The ongoing proxy battle between P&G and Nelson Peltz is coming to an end. Although it may appear to be another fight between a management and an activist investor, I see it as a more important event. This proxy battle has some critical implications for the future of American exceptionalism.
T. Boone Pickens Goes to Japan
Back in the 1980s, Pickens found an opportunity to invest in an underperforming Japanese company, Koito Manufacturing. This was similar to how Peltz recently found P&G as a turnaround opportunity.
Pickens bought the largest stake in Koito and demanded a board seat on the firm. Only after his investment and conversations with the management, did he realize the massive challenges of the Japanese corporate governance system!
Recently, David Taylor of P&G made several direct attacks against Peltz; I analyzed the nature of those attacks and their underlying argument in an earlier post. Pickens had a similar experience back then. Koito’s management said that Pickens was an oil investor and did not have a manufacturing background. As a result, they did not view him as a qualified manager.
But in the end, Pickens couldn’t do much at all. He didn’t get a board seat and had to sell his stake and give up any hopes of turning around Koito.
Japanese Vs. American Corporate Governance Systems
That incident demonstrated a well-known fact – The Japanese corporate governance system is a different world from the American system. While the American corporate governance system is a shareholder capitalism system, the Japanese system is a stakeholder capitalism paradigm.

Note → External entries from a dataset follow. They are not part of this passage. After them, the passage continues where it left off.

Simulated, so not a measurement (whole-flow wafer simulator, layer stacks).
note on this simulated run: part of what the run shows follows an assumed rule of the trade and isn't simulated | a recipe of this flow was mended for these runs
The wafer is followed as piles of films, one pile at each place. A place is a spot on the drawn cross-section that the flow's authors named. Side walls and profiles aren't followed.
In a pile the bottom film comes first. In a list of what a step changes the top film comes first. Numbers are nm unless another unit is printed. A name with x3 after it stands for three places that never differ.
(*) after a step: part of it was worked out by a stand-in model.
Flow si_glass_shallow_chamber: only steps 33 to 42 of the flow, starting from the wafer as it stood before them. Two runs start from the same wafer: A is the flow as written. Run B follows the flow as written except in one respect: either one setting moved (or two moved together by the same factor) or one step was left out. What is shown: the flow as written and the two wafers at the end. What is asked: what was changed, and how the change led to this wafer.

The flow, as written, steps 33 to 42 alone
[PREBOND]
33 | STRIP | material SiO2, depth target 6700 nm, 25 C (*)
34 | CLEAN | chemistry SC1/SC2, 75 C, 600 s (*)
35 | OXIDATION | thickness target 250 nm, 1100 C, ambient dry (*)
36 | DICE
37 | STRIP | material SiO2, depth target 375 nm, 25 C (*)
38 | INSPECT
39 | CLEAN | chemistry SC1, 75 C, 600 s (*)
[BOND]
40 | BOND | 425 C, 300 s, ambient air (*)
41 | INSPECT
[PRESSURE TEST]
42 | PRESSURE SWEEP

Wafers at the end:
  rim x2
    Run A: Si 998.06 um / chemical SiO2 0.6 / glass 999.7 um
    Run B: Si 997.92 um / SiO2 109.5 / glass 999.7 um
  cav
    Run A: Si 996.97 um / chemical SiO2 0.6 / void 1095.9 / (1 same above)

In the American system, the interest of the owners of a company (shareholders) is paramount. Here, efficiency and performance are critical because they help maximize shareholder returns. But in the Japanese system, several stakeholders are essential. Shareholder returns are not the most important criteria for success of a company there. Therefore, a sub-par performance in the Japanese context is acceptable if most stakeholders are kept happy.
The Keiretsu Complication
Furthermore, companies in Japan are usually a part of a keiretsu wherein a significant number of firms have cross-holdings with each other. The buyer-supplier relationships are further reinforced with cross-holdings. And when a company underperforms significantly, it is the Keiretsu partners (and not the banks) that step in to help. Keeping your partners happy is often as important or maybe even more critical than financial return.
Pickens saw a lower shareholder returns and excess cash with Koito as an opportunity. He thought that a board seat would help him eliminate the inefficiencies at Koito. But the Keiretsu partners and the management didn’t allow Pickens to get a seat.
Shareholder Capitalism and Capital Deployment
The difference between shareholder and stakeholder capitalism systems has more profound implications for capital deployment in each economy.
In stakeholder capitalism, the capital does not necessarily get deployed most efficiently. Such a system focuses on reducing the counterparty risk through long-term relationships. Those relationships become more important than return on capital.
But the American system of corporate governance leads to a very different type of capital deployment. The system is geared toward capital efficiency and forces capital to reach the best avenues.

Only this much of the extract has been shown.